I was surprised to see a prominent feature on the 20th anniversary of the Berlin Wall coming down on the homepage of the NY Times.com for a while on Saturday. Besides the fact that the tragedy at Fort Hood and the House debate on health care are two important stories for the prime space, world events that don’t directly affect Americans aren’t often seen as front and center pieces.

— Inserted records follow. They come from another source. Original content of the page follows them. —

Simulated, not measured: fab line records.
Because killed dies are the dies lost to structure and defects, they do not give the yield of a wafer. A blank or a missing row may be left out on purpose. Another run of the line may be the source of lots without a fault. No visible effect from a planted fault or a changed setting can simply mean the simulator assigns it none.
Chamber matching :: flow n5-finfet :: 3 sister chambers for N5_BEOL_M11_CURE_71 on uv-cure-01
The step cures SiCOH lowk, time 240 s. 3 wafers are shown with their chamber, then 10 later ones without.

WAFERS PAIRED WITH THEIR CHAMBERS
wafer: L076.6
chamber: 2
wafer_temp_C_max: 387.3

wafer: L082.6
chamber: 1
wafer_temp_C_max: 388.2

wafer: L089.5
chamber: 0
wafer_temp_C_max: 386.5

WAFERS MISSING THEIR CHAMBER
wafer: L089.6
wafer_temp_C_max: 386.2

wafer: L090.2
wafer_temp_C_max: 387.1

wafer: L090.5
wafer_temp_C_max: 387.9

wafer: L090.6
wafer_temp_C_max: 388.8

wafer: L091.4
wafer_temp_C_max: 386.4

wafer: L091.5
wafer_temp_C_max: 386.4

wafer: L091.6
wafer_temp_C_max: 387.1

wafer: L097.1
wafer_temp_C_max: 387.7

The wall coming down was of course an event of world proportions, but the commemorations seem to be for “them,” for Europeans. It’s good to see the NY Times try to bring us into “their” stories and celebrations. On Monday, 2o years after the wall was opened, in part due to a bureaucratic error, Berlin will celebrate with a wall of 800 oversized dominoes between the Reichstag and Potsdamer Platz that will be symbolically knocked down as Bon Jovi perform their current single “We Weren’t Born To Follow.” The festivities, held at the Brandenburg Gate, will include Germany’s Federal Chancellor Angela Merkel, French President Nicolas Sarkozy, British Prime Minister Gordon Brown, Russian President Dimitri Medvedev and U.S. Secretary of State Hillary Rodham Clinton.
Berlin-based superstar DJ Paul Van Dyk’s freedom anthem will be played when the final domino topples, while fireworks light up Berlin.
What Toppled the Wall: Would You Believe, Knight Rider?
I have a dear East German friend. Born in 1971 in East Berlin, he lived under the Communist rule and witnessed November 9 in the city. He said that beginning with Regan’s “tear this wall down” speech in June 1987 they knew “the West was coming.” That’s how it felt to him and his high school friends. Not that they were breaking out of the East, but that the West was crashing in.
Three years ago he sent a childhood friend of his to see me at the Paley Center. We were browsing through the collection, Russian roulette style, just punching numbers into the video system and seeing what program came up. We stopped on a show that I recognized as Knight Rider, before the opening credits. The scene was a huge flat valley. A car is going a hundred miles or so. Carson says to me, “ the floor is going to open up, and the car is going to go underground.” And that’s exactly what happened!
I was stunned. He grew up in East Berlin, how did he see an obscure Knight Rider episode? He said that in the eighties a lot of Western shows started seeping in. The East couldn’t afford to create a full slate of programming, and things were already laxing and they were buying cheap shows. The scene is visually striking and he remembered it.
So it’s official. David Hasselhoff gets some credit for making the wall fall. Because once you’ve seen Kit, you’re just not going to accept total government oppression.
And, in a full-circle thing, it turned out that Hasselhoff performed “Looking for Freedom” on the wall in 1990.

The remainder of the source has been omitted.